On 2/9/26 4:17 PM, Richard Henderson wrote:
On 2/9/26 18:04, Pierrick Bouvier wrote:
On 2/8/26 9:19 PM, Richard Henderson wrote:
On 2/7/26 08:19, Pierrick Bouvier wrote:
virtio_is_big_endian already checks for VIRTIO_F_VERSION_1 feature, so
this is redundant with big_endian_code.
Also, clarify why we explicitly check for ppc64 and arm arch.
Signed-off-by: Pierrick Bouvier <[email protected]>
---
include/hw/virtio/virtio-access.h | 17 ++++++-----------
1 file changed, 6 insertions(+), 11 deletions(-)

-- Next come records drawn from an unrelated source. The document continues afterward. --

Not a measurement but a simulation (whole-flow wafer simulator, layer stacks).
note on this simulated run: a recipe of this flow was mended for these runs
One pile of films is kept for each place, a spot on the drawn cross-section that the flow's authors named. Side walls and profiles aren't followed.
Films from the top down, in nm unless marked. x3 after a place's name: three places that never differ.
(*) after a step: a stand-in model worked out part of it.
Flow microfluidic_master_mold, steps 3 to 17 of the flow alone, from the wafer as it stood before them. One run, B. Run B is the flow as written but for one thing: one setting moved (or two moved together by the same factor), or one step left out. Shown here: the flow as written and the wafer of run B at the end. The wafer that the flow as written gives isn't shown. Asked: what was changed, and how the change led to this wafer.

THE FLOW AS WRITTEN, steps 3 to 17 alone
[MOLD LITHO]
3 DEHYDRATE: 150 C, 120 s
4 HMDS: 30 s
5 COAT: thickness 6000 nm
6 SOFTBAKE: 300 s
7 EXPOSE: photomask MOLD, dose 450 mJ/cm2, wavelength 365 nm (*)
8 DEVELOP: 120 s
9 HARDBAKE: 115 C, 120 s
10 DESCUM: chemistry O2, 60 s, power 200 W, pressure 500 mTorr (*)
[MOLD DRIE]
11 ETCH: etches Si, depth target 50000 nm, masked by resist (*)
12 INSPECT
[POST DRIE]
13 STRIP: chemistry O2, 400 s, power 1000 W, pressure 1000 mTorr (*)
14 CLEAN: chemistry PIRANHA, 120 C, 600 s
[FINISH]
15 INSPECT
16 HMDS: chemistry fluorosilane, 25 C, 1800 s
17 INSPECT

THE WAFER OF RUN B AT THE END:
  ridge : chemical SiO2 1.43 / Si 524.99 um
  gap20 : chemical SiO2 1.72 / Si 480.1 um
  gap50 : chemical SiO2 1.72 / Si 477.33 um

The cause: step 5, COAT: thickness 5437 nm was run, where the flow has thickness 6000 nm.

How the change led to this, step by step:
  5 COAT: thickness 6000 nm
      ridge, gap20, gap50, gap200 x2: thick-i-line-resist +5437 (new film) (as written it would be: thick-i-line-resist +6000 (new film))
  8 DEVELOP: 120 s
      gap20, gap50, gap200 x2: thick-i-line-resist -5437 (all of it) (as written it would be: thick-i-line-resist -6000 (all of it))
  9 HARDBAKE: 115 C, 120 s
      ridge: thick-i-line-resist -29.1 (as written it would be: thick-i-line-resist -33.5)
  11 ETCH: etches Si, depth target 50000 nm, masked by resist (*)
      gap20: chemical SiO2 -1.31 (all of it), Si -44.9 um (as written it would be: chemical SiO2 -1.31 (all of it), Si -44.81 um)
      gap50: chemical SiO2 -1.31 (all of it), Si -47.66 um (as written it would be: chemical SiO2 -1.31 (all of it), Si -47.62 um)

diff --git a/include/hw/virtio/virtio-access.h
b/include/hw/virtio/virtio-access.h
index 1bea3445979..9aed3d1da4f 100644
--- a/include/hw/virtio/virtio-access.h
+++ b/include/hw/virtio/virtio-access.h
@@ -22,21 +22,16 @@
#include "hw/virtio/virtio.h"
#include "hw/virtio/virtio-bus.h"
+static inline bool legacy_virtio_is_biendian(void)
+{
+ return target_ppc64() || target_base_arm();
+}
+
static inline bool virtio_access_is_big_endian(VirtIODevice *vdev)
{
- if (target_ppc64() || target_base_arm()) {
+ if (target_big_endian() || legacy_virtio_is_biendian()) {
return virtio_is_big_endian(vdev);
}
This now calls the hook for all big-endian, not just bi-endian.
I don't think you need to change anything here...
If I'm correct, that's what original code was doing:
#if defined(LEGACY_VIRTIO_IS_BIENDIAN)
return virtio_is_big_endian(vdev);
#elif TARGET_BIG_ENDIAN
/* duplicated code for virtio_is_big_endian(vdev) */
if (virtio_vdev_has_feature(vdev, VIRTIO_F_VERSION_1)) {
/* Devices conforming to VIRTIO 1.0 or later are always LE. */
return false;
}
return true;
#else
return false;
From what I understand, legacy virtio devices follow host endianness (thus
considering
all big-endian arch), while virtio >= 1.0 devices are always little endian.
What did I miss to consider it should only be called for bi-endian arch?
if (target_big_endian() || ...) {
return virtio_is_big_endian(vdev);
}
invokes virtio_is_big_endian for e.g. sparc, which it never did before.
The first #if defined(LEGACY_VIRTIO_IS_BIENDIAN) is exactly your
legacy_virtio_is_biendian(), and is the only time that should ever be invoked.
Separately, you noticed that virtio_device_endian_needed already checks
VIRTIO_F_VERSION_1, so checking it a second time here (possibly with the rest
of the
changes in this patch set), is unnecessary. Which allows you do remove the
big-endian
check entirely.
I do think that (again, possibly with the rest of the changes in the patch set)
the
function virtio_access_is_big_endian should be merged into its single caller,
so that (1)
it's obvious no further check vs VERSION is required and (2) no further calls of
virtio_access_is_big_endian can be introduced.
r~
We had a call with Richard, and talked about this problem, so I get a
better insight about his position.
In short, he's not convinced that checking runtime endianness is solving
any problem, whether for virtio or other components.
However, we don't really have a choice to deal with it: legacy virtio
has this flaw by design and we have to live with it.
Ideally, it would be nice to get rid of legacy virtio, which is a dead
end since it has been proposed by Philippe and rejected by community. So
what we can try to do is to make it more simple.
The good news is that we identified that for biendian arch (ppc64 and
arm/aarch64), the cached value is correct, since it's set dynamically on
(guest) reset through set_features (see patch 2 for reference).
So having a precached field for checking this on every access is
correct, and thus allows us to preserve the performance we have with
this series.
I'll try to simplify code further to split the concepts of legacy/modern
and cpu endianness, which seems to be the source of confusion for everyone.